Recently, China and Brazil signed a critical agreement whereby the US dollar will be excluded from trade exchanges between the two countries. The deal gives China (the world’s second-largest economy) and Brazil (one of the world’s top 10 economies) the option to use the Chinese (yuan) or Brazilian (real) currency in their trade transactions. China has signed similar trade agreements with several other countries, including Russia, Saudi Arabia, Iraq, and Pakistan, and is rapidly de-dollarizing its bilateral trade with foreign countries.
China and Brazil are each other’s important economic partners, and the volume of trade between the two countries is about 100 billion dollars. China’s share of Brazil’s total export products (240 billion dollars per year) is about 33 percent, or 79 billion dollars, more than three times Brazil’s exports to the US. The United States, as Brazil’s second export destination, has attracted less than 10 percent of the country’s total exports.
China and Brazil have 20 percent of the world’s population and 12 percent of their land area. With a GDP of 18 trillion dollars, China alone accounts for about 18 percent of the world economy, second only to the United States.

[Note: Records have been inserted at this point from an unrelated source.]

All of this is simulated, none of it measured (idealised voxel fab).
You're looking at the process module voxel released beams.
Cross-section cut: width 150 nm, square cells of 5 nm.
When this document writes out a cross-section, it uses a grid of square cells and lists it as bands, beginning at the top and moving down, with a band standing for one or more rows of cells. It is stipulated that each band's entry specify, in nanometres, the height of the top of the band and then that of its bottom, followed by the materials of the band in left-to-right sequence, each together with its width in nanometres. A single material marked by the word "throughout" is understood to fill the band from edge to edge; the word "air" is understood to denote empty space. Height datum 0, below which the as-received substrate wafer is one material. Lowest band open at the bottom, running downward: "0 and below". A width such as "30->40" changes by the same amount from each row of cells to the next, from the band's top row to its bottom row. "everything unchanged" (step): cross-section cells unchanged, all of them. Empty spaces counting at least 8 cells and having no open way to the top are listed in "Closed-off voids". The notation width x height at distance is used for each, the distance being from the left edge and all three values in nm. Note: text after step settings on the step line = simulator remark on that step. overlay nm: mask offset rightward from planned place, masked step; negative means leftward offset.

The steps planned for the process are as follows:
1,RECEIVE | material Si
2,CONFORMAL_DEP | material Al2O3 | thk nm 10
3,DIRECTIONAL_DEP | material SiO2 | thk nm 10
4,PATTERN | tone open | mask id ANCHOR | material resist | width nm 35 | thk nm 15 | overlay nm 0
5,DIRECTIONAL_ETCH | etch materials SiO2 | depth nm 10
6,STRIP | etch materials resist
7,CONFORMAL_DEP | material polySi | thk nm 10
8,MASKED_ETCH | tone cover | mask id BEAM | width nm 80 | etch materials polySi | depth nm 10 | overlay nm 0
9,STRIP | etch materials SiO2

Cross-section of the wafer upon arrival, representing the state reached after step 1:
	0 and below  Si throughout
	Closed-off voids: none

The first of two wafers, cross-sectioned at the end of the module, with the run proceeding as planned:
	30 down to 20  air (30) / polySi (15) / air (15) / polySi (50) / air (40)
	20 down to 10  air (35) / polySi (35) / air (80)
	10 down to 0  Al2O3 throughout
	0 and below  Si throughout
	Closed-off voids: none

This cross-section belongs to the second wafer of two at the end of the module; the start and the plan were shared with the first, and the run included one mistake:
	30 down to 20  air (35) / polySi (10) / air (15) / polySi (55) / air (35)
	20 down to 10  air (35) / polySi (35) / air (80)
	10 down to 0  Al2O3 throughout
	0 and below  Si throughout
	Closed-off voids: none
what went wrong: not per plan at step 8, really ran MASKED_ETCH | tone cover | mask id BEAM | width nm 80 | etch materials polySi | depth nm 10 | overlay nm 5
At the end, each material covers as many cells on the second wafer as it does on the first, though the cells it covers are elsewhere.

After the agreement between China and Brazil, the Association of Southeast Asian Nations, known as “ASEAN,” is also considering removing the dollar, euro, yen, and British pound from trade transactions between member countries and using national currencies. ASEAN has ten permanent members and one observer member, occupying 7 percent of the world population and 3 percent of its area.
ASEAN is the third largest trade bloc in the world after NAFTA (the US, Canada, and Mexico) and the European Union. The total volume of ASEAN foreign trade is about 2 trillion and 500 billion dollars.
Considering that the size of ASEAN’s digital economy is estimated at 200 billion dollars, and according to forecasts, this amount will reach 360 billion dollars by 2025 and one trillion dollars in 2030, therefore, ASEAN is looking for a digital cross-border payment system between its member countries to use their national currencies in trade transactions.
The world’s emerging economic powers, known as “BRICS,” have also made significant efforts to remove the dollar from their trade exchanges in the past one or two years. BRICS members are Brazil, Russia, India, China, and South Africa.
BRICS is strengthening infrastructure related to the common payment network to reduce reliance on the US and European financial system based on a basket of the currencies of member countries. The total volume of BRICS exports is about 4 trillion dollars. BRICS member countries have increased the use of their currencies in mutual trade in recent months. BRICS has half the world’s population and 26 percent of its territories, 28 percent of its economic capacity, and 20 percent of the world’s commodity trade.
Members of the Shanghai Cooperation Organization also recently agreed to increase their trade in local currencies. Shanghai has a 20 trillion dollar economy, which includes 23 percent of the world economy.
The agreement of the world non-Western economic and political powers and organizations to remove the dollar from trade exchanges, which has seen a progressive trend in recent months, is a “big blow” to the “dollar dominance” in the world.
The dollar, whose technical infrastructure is at the disposal of the United States, is the “cornerstone” of the power and hegemony of the United States in the international system. The role played by the dollar in the world power of the United States in the years after World War II has been greater than other components of the country’s military, industrial, technological, etc., strength.
More than 70 percent of currency transfers on the SWIFT platform are in dollars. An essential part of non-dollar transfers also touches the dollar cycle in part of the transfer process. In addition, the dollar accounts for 59.8 percent of the world’s foreign exchange reserves. These figures show that the dollar remains dominant in international trade. However, the “ de-dollarization “ trend of international trade has intensified in recent months in trade exchanges of non-Western countries and organizations among the top global and regional economies.
Although weakening the dollar’s role in the short term seems unlikely, in the medium term, this process will deal a significant blow to the global hegemony and dominance of the United States, a major part of which is owed to the dollar’s supremacy in the world.
If extended to other countries, the de-dollarization of international trade and bilateral and multilateral exchanges between countries will cause more control over financial and monetary policies and prevent shocks and economic-livelihood disturbances that have social and security consequences.
Decreasing the dollar’s role in trade between countries also leads to the potential strengthening of economic relations between nations, increasing the development process of poor countries, creating immunity against the US and European sanctions, and weakening the dollar in international trade and currency diversification in the world currency market.
The US sanctions against Russia and the blocking of half of the country’s foreign exchange reserves have given “strong and new impetus” to efforts to reduce the role of the dollar in international trade. Today, the non-Western countries of the world have concluded that tying the fate of their economy and foreign exchange to the dollar, in a situation where the US and Europe seek to achieve maximum domination over the world economy and trade through dollar and euro, causes a permanent threat to the economic infrastructures and always makes those countries vulnerable before the US.